• Temple PRSSA

Speaker Recap - April Tinhorn: Native American Heritage Month Panel


Our speaker for the month of November was the wonderful April Tinhorn. Every month but especially this month, we honor/celebrate the culture and heritage of American Indian and Alaskan Native's.


PRSSA welcomed, April Tinhorn, our featured guest speaker from TinHorn consulting. She was born and raised on the Hualapai reservation in northern Arizona. She is also part Navajo and Chinese. April graduated with a B.S from Arizona State University and an M.S. from John Hopkins University in Computer Science. She started her career as a software engineer and web programmer at the National Security Agency, IBM, and Indian Health Services. Her passion and drive led her to create her own consulting agency, Tinhorn Consulting. In 2010, she was able to see her business grow within her target audience-tribal communities. Her goal is to spread the word for Native Americans and strengthen the movement in tribal communities through cultural strategic planning, web design, training, and storytelling.


April's firm gains most of their recognition from the positive representation they carry and uphold towards American Indians and Native-owned businesses. The TinHorn firm accomplishes this goal by empowering business clients and offering a wide variety of individual trainings and team building workshops. April's values and positive energy also resonates with her 9 year old daughter. She highlights the importance of how people need good mentors in their lives to drive their dreams.


Throughout her session, PRSSA members were able to ask a lot of questions regarding her nationality and how that paid a crucial part in her future accomplishments. Some of those question & answer responses are included below:


Q: “What is the best language to use when it comes to Native American culture?”


A: When in doubt ask! Her mom prefers Indian but April would find that offensive. Overall, she prefers native, but there are many different terms like Native, Indigenous and Indian- so it is important to ask.

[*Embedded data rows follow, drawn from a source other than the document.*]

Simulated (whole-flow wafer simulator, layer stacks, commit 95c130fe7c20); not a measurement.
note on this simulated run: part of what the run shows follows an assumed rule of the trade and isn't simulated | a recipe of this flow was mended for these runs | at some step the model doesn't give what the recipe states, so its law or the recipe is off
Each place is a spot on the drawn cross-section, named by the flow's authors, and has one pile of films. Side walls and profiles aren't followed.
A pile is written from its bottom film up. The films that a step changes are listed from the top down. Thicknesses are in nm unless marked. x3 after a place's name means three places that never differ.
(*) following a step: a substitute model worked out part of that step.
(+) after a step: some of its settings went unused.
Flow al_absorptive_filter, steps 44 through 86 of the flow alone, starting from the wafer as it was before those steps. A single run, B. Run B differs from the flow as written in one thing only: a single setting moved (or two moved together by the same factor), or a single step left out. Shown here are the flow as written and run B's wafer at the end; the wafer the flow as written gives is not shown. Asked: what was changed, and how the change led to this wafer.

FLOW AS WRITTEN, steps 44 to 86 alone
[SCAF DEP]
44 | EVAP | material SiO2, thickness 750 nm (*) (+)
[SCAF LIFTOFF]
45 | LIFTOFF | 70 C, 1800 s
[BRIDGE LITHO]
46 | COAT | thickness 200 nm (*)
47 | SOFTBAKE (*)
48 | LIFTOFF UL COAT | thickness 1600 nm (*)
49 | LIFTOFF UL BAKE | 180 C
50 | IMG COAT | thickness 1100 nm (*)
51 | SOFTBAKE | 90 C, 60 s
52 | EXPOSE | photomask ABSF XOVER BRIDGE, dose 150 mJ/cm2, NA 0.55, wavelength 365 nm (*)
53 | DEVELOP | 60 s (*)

Q: “What is a good way for people to educate themselves about modern Native American life and culture?”


A: TV is a good modern way to learn - example: the tv show Reservation dogs. It is important to question the sources from where you get your information.


Q: "How do you infuse your culture into your career?"


A: My culture is all over, it is involved in her logo, Native Americans are storytellers and she uses that in her job and career since storytelling is a part of her job as well. It is in the values and actions of her team, who a majority are Native American. It is also the strong ideals behind the fact that TinHorn is an all woman/Native American owned company.


Q: "Have you faced any barriers entering the communications field?"


A: She said the barrier is that she wasn’t formally trained. When she started out, she was so young that she had a lot to learn. Obstacles in her company included, the idea that people like to put people in boxes. April made sure that her company raises questions being a fusion alongside tech. There isn’t necessarily a box to put her company in. In the long run, when she embraced what made her different, her company prospered and that’s what she thinks made her company last with longevity.


Q: "Have you seen any changes in diversity in your career as a whole and what would you like to see changed?"


A: She says, people of color are now being invited to the table and there is more empowerment and ownership when it comes to creating POC spaces.


Overall, it was a privilege having April TinHorn come and speak to Temple PRSSA chapter. Not only did she brighten the room with her amazing spirit, but she gave valuable insight into her past and how her Native American heritage led her to where she is today. April is a perfect example of how mixing passion and culture within your PR Career can develop into something amazing.